IBMStreams/administration

Proposal: streamsx.cassandra

Closed this issue · 9 comments

Proposal: streamsx.cassandra

streamsx.cassandra is a toolkit in active development (and production!) at The Weather Company.
It consists of an operator that writes Streams tuples to Cassandra.

The operator is a very thin Java facade for a Scala implementation. It's built using SBT.

Basic Capabilities

The operator is configured by specifying connection information in a ZooKeeper node.
Additionally, it provides mechanisms, also configurable in ZK, for writing values as NULLS.

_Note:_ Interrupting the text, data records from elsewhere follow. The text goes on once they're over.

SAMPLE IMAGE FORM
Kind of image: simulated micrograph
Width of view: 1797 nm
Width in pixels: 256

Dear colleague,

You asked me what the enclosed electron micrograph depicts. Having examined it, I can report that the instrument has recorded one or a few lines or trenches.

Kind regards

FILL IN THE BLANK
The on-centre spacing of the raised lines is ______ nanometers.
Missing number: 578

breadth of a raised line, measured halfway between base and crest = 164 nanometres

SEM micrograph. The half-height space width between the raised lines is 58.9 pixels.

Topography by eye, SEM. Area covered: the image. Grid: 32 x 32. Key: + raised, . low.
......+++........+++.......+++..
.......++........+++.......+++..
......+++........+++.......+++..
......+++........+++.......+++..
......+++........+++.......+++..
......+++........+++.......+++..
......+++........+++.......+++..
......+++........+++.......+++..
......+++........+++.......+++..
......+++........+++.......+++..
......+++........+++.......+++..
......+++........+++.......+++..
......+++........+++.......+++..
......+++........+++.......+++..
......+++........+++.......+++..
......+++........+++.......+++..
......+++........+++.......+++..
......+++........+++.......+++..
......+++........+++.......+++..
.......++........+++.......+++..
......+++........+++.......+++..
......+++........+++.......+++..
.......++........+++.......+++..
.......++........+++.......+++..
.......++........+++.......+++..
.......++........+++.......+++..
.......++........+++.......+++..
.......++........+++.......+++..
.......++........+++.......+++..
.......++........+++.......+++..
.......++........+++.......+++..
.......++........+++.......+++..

Nearly all SPL types are supported, including sets, lists, and maps.

Null Value Mechanism

For a real-life example, say we have a tuple representing a report from a weather station:

stream<rstring stationID, uint64 timestamp, uint32 tempF, uint32 windspeedMPH, ......>

Old-school meteorological convention specifies that invalid observations are reported as -9999. When these observations are written in Cassandra, however, we don't want to keep them as -9999, we want to take advantage of Cassandra's ability to write nulls.
So if I specify in the JSON blob that I store in ZooKeeper:

{
  "tempF" : -9999
}

Any tuples that pass into the operator with the tempF value of -9999 will be written with a tempF value of NULL in Cassandra.

Licensing

The source is licensed under Apache V2.

Currently Supported Versions

  • Streams versions 4.0, 4.1
  • Cassandra versions 2.0, 2.1 (aka, Cassandra versions that use CQL 3.1)

Sample SPL Code

namespace com.weather.test;

composite CassandraTest {

    graph

        stream<rstring greeting, uint64 count, list<int32> testList, set<int32> testSet, map<int32, boolean> testMap, int32 nInt> Greeting = Beacon() {
            param
                iterations: 1000000u; //generate 1000000 tuples
                period : 0.5; //generate a tuple every 0.5 seconds
            output
                Greeting:
                    greeting =  "Hello Streams!",
                    count = IterationCount() + 1ul,
                    testList = [1,2,3],
                    testSet = {4, 5, 6},
                    testMap = {7: true, 8 : false, 9: true},
                    nInt = -2147483647;
        }

        () as CoolStuff = com.weather.streamsx.cassandra::CassandraSink(Greeting) {
            param
                connectionConfigZNode: "/cassandra_config";
                nullMapZnode: "/null_values";
        }
}

The znodes specify the connection to a dev Cassandra cluster and specifies that the null value for "nint" is -2147483647.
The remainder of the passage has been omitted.